At the roulette table, black comes up six times in a row. The gambler thinks, “Since half the time black comes up and half the time red comes up, the wheel is due to land on red,” and bets on red. This is the gambler’s fallacy.
Why is the gambler wrong? Isn’t it true that half the time the wheel will come up black and half the time it will come up red? These are some loaded questions. It is true that given an infinite number of spins of the roulette wheel, red and black will each come up half the time. Even in only a few spins we expect the wheel to come up red and black relatively equally. However, this certainly doesn’t happen every time. At any given point in time, it just as likely to spin a red as it is to spin a black, regardless of how the previous turns came up. That is, the probability function is memoryless.
So why is it that people expect the wheel to ‘even itself out’?
We suffer from a clear misconception that the spins of the roulette wheel should look random. We rely on representativeness heuristic to determine what is random. For example, if we flip a coin ten times, here are two of the possible sets of outcomes:
(Trial A) T H T T H T H T H H
(Trial B) T T H H H H T H H H
Trial A looks more like what we would expect at the results to look like because the Heads and Tails lookrandom. In actuality, each specific result is equally likely (as is any specific string of Heads and Tails). Since we expect the results to look random and to demonstrate the equal probability of flipping Heads or Tails, many people will assume that Trial A is more likely. They also assume that Trial B is due for a Tails (note only three of the ten flips landed Tails while seven landed Heads).

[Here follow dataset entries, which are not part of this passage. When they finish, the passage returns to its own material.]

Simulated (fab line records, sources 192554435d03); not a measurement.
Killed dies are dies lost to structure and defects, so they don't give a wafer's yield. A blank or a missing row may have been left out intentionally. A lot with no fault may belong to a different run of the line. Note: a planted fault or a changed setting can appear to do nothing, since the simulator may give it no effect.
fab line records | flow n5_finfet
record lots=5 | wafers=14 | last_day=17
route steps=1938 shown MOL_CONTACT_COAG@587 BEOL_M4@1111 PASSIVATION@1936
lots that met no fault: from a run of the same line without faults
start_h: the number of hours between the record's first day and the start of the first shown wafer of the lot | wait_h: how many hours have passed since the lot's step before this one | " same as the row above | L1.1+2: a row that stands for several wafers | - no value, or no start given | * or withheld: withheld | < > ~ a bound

We can explore this in a graphical sense. Imagine two squares each with ten dots. Each is a random distribution of the dots throughout the square, however one square's dots look more random than those in the other square because the dots are more spread out. However again, each of these two distributions is equally likely. In fact, there should be no expectation that the pattern even appear spread out. This is the beauty of random selection and random distribution. Anything and everything is equally possible (that is, any specific event). Thus, a gambler should not wage his chances based on the history of the roulette wheel. Each turn is a new chance, a new trial, a random spin.